1. The Trial Judge has held that the property sought to be attached is a recognized sub-division of a narwa and is, therefore, liable to the process of the Court under the provisions of Bombay Act. V of 1862. On the evidence produced before the Judge, it appeared that the judgment-debtor Manibhai, now represented by the appellants, originally was the proprietor of a recognized sub-division of a narva measuring Re. 0-1-1. Twelve years ago eight gunthas were separated from that land for the purpose of building a bungalow. These eight gunthas-wore separately assessed, and Manibhai sold the site with the bungalow without any objection being raised thereto by the Revenue Authority, in fact, we may take it that the Revenue Authority recognized that site as being separately assessed and capable of being transferred by itself. The judgment debtor, however, contends that it still remains a part of the narva, so that the land still remaining to him after the separation of eight gunthas can no longer be considered a recognized sub-division of narva village. The Judge rejected this contention and directed the sale proclamation to be. issued.

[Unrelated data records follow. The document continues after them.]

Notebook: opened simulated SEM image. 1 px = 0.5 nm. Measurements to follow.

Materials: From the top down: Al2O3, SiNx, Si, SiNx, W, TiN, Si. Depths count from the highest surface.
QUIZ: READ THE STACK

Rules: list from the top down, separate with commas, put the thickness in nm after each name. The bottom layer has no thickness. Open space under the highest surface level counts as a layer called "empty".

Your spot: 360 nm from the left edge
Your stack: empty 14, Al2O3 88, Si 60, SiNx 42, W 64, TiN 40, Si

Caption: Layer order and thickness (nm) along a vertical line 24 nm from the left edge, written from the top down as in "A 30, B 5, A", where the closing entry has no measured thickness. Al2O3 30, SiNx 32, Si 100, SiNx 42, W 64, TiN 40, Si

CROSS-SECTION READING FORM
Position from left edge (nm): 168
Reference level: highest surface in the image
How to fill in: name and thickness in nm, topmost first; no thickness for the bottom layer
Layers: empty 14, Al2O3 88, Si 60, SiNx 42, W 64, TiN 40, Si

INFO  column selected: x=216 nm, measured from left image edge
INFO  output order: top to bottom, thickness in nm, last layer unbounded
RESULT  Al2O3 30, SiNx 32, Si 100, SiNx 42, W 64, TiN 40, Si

2. In appeal, it has been urged that the separation of eight gunthas, even though they were separately assessed, cannot prevent the original holding of the tenant being still considered as the recognized, sub-division. What is a recognized subdivision of a narva is not defined in the Bhagdaji and Narvadari Act V of 1862. The object of the Act was to prevent any thing else than a recognized sub-division of a bhag or share in a bhagdari or narvadari village being attached or sold by a process of a Court. Now we have the. Manual published under the orders of Government to enable the Revenue Officers to understand what should be done with regard to these narvas, and under Government Resolution No. 7211 of July 26, 1909, it was directed as follows:
Section 1 of Act V of 1862 was inserted only in order to preserve the narva homestead and was not directed towards buildings erected for unconnected purposes. The Collector is at liberty to recognize any sub-division he thinks fit. The fact that land required for building purposes forms part of a narvadari holding does not act as a bar to its acquisition by a non-narvadar. A sharer in a narvadari village may, with the 'Collector's permission, relinquish any portion of his share and allow it to cease to be narva land. When a plot of narvadari land is acquired by a non-narvadar for building purposes the liability for the enhanced assessment should be thrown on the purchaser by the formal resignation of the land by all the narvadars concerned.
3. Now in this case the Collector has recognized the separation of these eight gunthas for building purposes, and we may take it that such separation in no way derogated from the constitution of the narva home-stead, and that as the Collector was, in the circumstances of this case, at liberty to recognize any sub-division, these eight gunthas must be considered as having been recognized as a sub-division, so that the balance of the judgment-debtor's share in the narva would necessarily also constitute a recognized sub-division. Otherwise, if the contention of the judgment-debtors were: to succeed, it would follow that if a. sharer in a bhagdari village with the permission of the Collector separated a small portion of land for building purposes unconnected with the preservation of the homestead, and sold that portion, then the. rest of the share would, under no circumstances, be a recognized-sub-division and would not be liable to the process of a Civil Court. We do not think that was intended by Act V of 1862. The appeal is dismissed with costs.